Non-Compete & Non-Disclosure Agreements in Vietnam: What Foreign Investors need to Know

Vietnam has become a key destination for foreign investment in manufacturing, services and technology.

Vietnam has become a key destination for foreign investment in manufacturing, services and technology. When it comes to transfer technology, commercial know-how and client relationships to Vietnamese entities, the question arises: how far can a company rely on non-compete clauses (“NCs”) and non-disclosure agreements (“NDAs”) in Vietnam to protect its legitimate interests?

As in most of countries today, the answer is to be nuanced insofar as Vietnam law allows parties to agree on NCs and NDAs to the extent they don’t conflict with other principles protecting the employee’s freedom to work. The result is a fragmented and evolving legal framework that foreign investors must understand before relying on NCAs or NDAs as their primary risk-management tool.

This article provides an overview of that framework and outlines practical solutions for companies doing business in Vietnam.

1.    Definition: Various Protected Interests

Non-disclosure agreements (NDAs) – or confidentiality clauses when they are incorporated directly into a contract employment, distribution, services, etc.) – are primarily intended to protect a company’s sensitive information during and after the business relationship. What qualifies as “sensitive information” depends on the specific company and may include technical know-how, source code, formulas and recipes, production processes, business plans, customer data, or pricing structures.

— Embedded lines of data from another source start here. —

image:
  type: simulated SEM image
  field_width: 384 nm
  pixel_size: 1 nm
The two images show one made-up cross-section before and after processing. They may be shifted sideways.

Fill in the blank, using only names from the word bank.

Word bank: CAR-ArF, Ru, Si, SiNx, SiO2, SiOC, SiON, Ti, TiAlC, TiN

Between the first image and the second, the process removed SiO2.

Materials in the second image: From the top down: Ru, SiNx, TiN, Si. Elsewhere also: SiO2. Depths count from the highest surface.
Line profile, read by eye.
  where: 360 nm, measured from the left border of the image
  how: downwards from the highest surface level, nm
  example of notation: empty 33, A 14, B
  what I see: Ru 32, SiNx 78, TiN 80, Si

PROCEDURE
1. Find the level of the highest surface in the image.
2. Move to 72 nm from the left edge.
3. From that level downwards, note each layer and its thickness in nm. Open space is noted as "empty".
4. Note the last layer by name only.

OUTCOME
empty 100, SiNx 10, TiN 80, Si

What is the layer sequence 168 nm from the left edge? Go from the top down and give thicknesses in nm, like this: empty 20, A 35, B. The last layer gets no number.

Non-competition clauses (NCs) often inserted directly into a contract restrict an employee or business partner (consultant, agent, etc.) from working for a competitor during the term of the business relationship and, in some cases, for a certain period after its termination. Because they directly affect an individual’s freedom to work, NCs are significantly more controversial under Vietnamese law and are subject to closer judicial scrutiny.

2.    Enforceability in Practice: Divergent Court Approaches

Because Vietnamese law does not clearly codify the conditions for a valid NC or NDA, court practice has been inconsistent, as the assessment of enforceability and validity depends heavily on context, particularly during and after the business relationship.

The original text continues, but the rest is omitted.